Editorial – Focus on pizza boxes, not straws

Mac Olsen

How many billions of pizza boxes are manufactured each year throughout the world?

Notoriously, they wind up in landfills and it’s appalling to see this one-off type packaging still in use today. However, plastic straws seem to be a higher priority. It’s been several months since the European Union proposed to ban plastic straws, stirs, balloon sticks and other similar consumer utensils, as a measure to reduce oceanic pollution.

That’s all very well, but I think pizza boxes are a far more urgent issue. Theoretically, pizza boxes cannot be recycled because of food contamination inside the cardboard.

But the City of Calgary has offered some guidance on how to recycle pizza boxes, which includes the pronouncement that if you have a clean pizza box, it can be recycled, as some grease is okay.

Go to www.calgary.ca for more information about this subject.

Nonetheless, I would be leery recycling a pizza box with only “some grease.” The box has still been contaminated having contained hot food, so, I advise against recycling. Alternatively, scientists should work with forestry companies and businesses that sell pizza, to develop a lining for a pizza box that can be easily pulled out, thereby eliminating food contamination and packaging that can be recycled.

Granted, this can add to the price of a pizza because businesses won’t absorb the price but pass it on to the consumer. But if such packaging is viable I suggest they proceed.

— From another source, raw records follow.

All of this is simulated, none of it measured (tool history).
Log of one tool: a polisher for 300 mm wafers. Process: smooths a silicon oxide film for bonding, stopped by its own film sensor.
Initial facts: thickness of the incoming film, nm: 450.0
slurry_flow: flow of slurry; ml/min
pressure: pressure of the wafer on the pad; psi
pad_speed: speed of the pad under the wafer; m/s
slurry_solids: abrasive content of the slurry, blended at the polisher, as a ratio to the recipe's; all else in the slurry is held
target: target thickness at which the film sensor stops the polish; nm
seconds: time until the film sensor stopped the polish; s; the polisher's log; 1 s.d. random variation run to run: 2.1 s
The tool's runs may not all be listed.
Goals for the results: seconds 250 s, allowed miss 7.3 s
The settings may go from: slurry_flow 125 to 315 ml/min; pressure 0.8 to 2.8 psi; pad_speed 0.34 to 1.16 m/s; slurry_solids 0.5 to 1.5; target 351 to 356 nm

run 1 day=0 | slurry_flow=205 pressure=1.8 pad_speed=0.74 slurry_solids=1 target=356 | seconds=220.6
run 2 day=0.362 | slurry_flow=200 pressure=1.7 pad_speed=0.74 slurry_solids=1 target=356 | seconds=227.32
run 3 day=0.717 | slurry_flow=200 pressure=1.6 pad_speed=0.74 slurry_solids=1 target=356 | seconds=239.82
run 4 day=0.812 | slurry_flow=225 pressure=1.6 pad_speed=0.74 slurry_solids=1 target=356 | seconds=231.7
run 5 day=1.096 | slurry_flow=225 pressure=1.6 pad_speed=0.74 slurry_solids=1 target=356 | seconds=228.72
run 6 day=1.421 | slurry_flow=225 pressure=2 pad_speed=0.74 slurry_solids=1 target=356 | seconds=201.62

In the late 1980s, a big deal was made about the McDonald’s hamburger packaging, known as chlorofluorocarbon (CFC). CFC packaging was identified as destructive to the Ozone layer in earth’s atmosphere so McDonald’s was pressured to abandon its use in favour of cardboard.

But once again, we have another form of consumer packaging that contributes to landfill use, so are we any further ahead 30 years later?

I am glad there are food products where the cardboard can be recycled, e.g. cereal boxes. They are inside other packaging that protects the cardboard from direct contact with the food product.

There are other types of non-recyclable consumer packaging that should be on our radar for recycling or elimination along with plastic straws and pizza boxes such as Styrofoam, which is used for beverage and egg containers, along with shipping packages.

There are also aerosol cans, paint cans, fuel containers and propane tanks, except through special collection methods, and only if they are available as part of your municipal or regional recycling programs. More should be done to increase the rates of their recycling.

It is encouraging to see that many companies are promoting recycling, such as Keurig who produces plastic coffee pods.

Keurig has a promotional campaign on its website, keurig.ca, highlighting how to clean and recycle the pods.

In the end, I agree that plastic straws and other consumer utensils are a landfill and pollution issue. But the higher focus should be on pizza boxes and every effort should be made to design alternative, environmentally friendly packaging.